Exporting site content from a SharePoint Content Database for recovery purposes.

[Important News!]

binarywaste - profile picture - 1000x1000

I’ve kicked off a new project/band where I’m creating music with a heavier techno/metal sound called binarywaste.  You should check it out by clicking right here!

My good friend Todd Klindt pointed me to this posting written by Mark Jen which showed some sample code to export site content from a SharePoint Content Database directly.

!!! DISCLAIMER !!!!

Everyone who knows me, knows that I am TOTALLY AGAINST doing direct database calls to the SharePoint databases UNLESS it is for complete disaster recovery, or complete offline reporting.   This is one of the reasons DeliverPoint will NEVER have any direct SharePoint database calls in it.

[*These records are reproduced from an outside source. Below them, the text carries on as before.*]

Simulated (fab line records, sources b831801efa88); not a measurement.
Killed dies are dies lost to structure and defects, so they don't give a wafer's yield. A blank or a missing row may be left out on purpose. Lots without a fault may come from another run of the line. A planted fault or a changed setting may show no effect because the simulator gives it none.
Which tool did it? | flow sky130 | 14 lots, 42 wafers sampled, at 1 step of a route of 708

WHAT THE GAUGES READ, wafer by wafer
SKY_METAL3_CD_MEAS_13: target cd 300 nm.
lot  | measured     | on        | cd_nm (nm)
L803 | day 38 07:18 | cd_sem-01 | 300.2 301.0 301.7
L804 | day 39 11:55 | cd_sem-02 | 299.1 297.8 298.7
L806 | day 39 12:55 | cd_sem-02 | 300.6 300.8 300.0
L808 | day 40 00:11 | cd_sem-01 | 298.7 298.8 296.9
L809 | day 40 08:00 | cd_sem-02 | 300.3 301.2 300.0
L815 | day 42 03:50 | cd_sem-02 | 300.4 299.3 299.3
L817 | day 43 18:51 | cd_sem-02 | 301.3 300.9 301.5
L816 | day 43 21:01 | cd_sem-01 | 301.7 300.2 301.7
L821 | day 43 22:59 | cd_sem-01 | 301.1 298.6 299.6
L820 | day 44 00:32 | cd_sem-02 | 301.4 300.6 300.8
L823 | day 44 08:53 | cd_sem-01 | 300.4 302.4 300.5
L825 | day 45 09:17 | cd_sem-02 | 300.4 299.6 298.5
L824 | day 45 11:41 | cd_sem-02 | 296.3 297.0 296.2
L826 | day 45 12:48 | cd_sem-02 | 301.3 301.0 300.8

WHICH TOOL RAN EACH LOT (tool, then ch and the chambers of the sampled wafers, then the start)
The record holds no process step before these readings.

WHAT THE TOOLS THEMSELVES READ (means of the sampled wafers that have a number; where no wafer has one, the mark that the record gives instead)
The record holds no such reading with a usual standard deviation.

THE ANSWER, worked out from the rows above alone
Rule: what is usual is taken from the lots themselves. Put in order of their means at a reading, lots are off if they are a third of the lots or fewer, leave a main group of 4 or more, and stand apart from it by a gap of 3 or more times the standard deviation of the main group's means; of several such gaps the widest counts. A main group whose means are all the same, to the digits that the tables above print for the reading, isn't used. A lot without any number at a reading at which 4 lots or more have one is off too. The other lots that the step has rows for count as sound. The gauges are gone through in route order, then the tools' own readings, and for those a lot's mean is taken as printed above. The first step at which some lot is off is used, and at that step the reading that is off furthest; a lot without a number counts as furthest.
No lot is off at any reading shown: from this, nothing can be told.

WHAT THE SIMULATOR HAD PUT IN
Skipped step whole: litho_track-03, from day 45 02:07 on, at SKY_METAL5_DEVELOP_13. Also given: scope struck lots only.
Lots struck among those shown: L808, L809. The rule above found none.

For additional information, see the following Microsoft articles:

“Support for changes to the databases that are used by Office Server products and by Windows SharePoint Services”

http://support.microsoft.com/kb/841057/en-us

“SharePoint Database Access”

http://msdn.microsoft.com/en-us/library/bb861829.aspx

Do NOT run this code against Live SharePoint databases.

Ok, now with that out the way…The problem with Mark’s original code, is that it was written for V2 (WSS 2.0/SPS2003), not V3 (WSS 3.0/MOSS 2007).  Also, his query is targeted at specific files (such as .doc/.ppt/.etc).

With a couple of slight changes, I updated the query and code to work with a V3 content database, and also just have it export everything.

Since his code was also just a snippit, I’m placing an updated version  with complete source here.

// BEGIN SPDBEX.CS

using System;
using System.Collections.Generic;
using System.Text;
using System.Data;
using System.Data.SqlClient;
using System.IO;

namespace spdbex
{
    class Program
    {
        static void Main(string[] args)
        {
            // replace this string with your 

            // Sharepoint content DB connection string
            string DBConnString =
             "Server=DATABASESERVER;" +
             "Database=CONTENTDBNAME;Trusted_Connection=True;";

            // create a DB connection
            SqlConnection con = new SqlConnection(DBConnString);
            con.Open();

            // the query to grab all the files.
            SqlCommand com = con.CreateCommand();
            com.CommandText = "SELECT ad.SiteId, ad.Id, ad.DirName," +
                " ad.LeafName, ads.Content" +
                " FROM AllDocs ad, AllDocStreams ads" +
                " WHERE ad.SiteId = ads.SiteId" +
                " AND ad.Id = ads.Id" +
                " AND ads.Content IS NOT NULL" +
                " Order by DirName";

            // execute query
            SqlDataReader reader = com.ExecuteReader();

            while (reader.Read())
            {
                // grab the file’s directory and name
                string DirName = (string)reader["DirName"];
                string LeafName = (string)reader["LeafName"];

                // create directory for the file if it doesn’t yet exist
                if (!Directory.Exists(DirName))
                {
                    Directory.CreateDirectory(DirName);
                    Console.WriteLine("Creating directory: " + DirName);
                }

                // create a filestream to spit out the file
                FileStream fs = new FileStream(DirName + "/" + LeafName,
                    FileMode.Create, FileAccess.Write);
                BinaryWriter writer = new BinaryWriter(fs);

                // depending on the speed of your network,
                // you may want to change the buffer size (it’s in bytes)
                int bufferSize = 1000000;
                long startIndex = 0;
                long retval = 0;
                byte[] outByte = new byte[bufferSize];

                // grab the file out of the db one chunk
                // (of size bufferSize) at a time
                do
                {
                    retval = reader.GetBytes(4, startIndex, outByte, 0,
                        bufferSize);
                    startIndex += bufferSize;

                    writer.Write(outByte, 0, (int)retval);
                    writer.Flush();
                } while (retval == bufferSize);

                // finish writing the file
                writer.Close();
                fs.Close();

                Console.WriteLine("Finished writing file: " + LeafName);
            }

            // close the DB connection and whatnots
            reader.Close();
            con.Close();
        }
    }
}

// END SPDBEX.CS

Be sure to change the DATABASESERVER and CONTENTDBNAME for the connection string, then simply execute the C# compiler on your server as follows:

%WINDIR%\Microsoft.NET\Framework\v2.0.50727\csc /target:exe /out:spdbex.exe spdbex.cs

The code in Marks’ original form, does not allow you to specify any target directory etc, and just begins exporting in the CURRENT DIRECTORY you’re in for any root site, so be sure to run this from a directory/folder you create to hold the data from the root.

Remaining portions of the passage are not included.